Update on California’s Mystery Gasoline Surcharge
On October 30, 2017, I published a blog and an op-ed discussing California’s gasoline price increase since the Exxon Torrance refinery fire on February 18, 2015. The data I included at that time went through June 2017. A number of people have asked me for further updates, so I have created this page to share the most recent calculations I have done. Current calculations include data through October 2017.
From 1996 until the February 2015 Exxon Torrance refinery explosion in Southern California, our gasoline price premium tracked closely with our higher taxes and production costs. Occasional refinery outages spiked prices, but they returned to the expected differential within a month or two, because that’s how long it takes to import our special blend from refineries outside the state. The 2015 Torrance explosion, however, has been a different story. It’s been 33 months now, and Californians continue to pay at least 20 cents per gallon more than our higher taxes and production costs could explain.
The graph below shows the differential between California’s average retail gasoline price and the gasoline price and the rest of the United States after adjusting for differences in taxes, California’s greenhouse gas fees (cap-and-trade and the low carbon fuel standard), and the extra cost of producing California’s cleaner burning (“CARB”) gasoline (assumed to be 10 cents per gallon).
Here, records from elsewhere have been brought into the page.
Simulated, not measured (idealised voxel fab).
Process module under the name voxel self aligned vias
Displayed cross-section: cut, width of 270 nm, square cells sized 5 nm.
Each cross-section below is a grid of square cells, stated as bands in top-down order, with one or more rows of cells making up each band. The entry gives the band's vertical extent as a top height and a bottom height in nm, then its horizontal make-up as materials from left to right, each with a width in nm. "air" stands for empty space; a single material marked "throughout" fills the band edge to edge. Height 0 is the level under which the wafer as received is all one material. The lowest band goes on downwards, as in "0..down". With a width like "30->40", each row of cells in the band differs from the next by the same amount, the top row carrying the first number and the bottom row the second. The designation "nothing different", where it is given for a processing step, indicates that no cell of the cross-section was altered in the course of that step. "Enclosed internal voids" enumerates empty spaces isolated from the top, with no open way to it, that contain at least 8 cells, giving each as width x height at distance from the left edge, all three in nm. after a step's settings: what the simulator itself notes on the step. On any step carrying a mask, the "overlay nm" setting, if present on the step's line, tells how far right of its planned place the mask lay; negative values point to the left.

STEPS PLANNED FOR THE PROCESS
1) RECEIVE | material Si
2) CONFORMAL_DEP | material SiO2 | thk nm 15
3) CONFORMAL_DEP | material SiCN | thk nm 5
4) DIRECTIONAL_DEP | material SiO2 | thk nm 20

Gasoline consumption in California fluctuates throughout the year, but it is roughly around 40 million gallons per day, so even a 20 cent premium amounts to $8 million per day. The graph below shows the daily excess payments associated with the mystery gasoline surcharge, and the aggregate excess payments since February 2015. Gasoline sales data for August, September and October 2017 have not yet been released, so the last three data points are based on my estimates of consumption and will change slightly.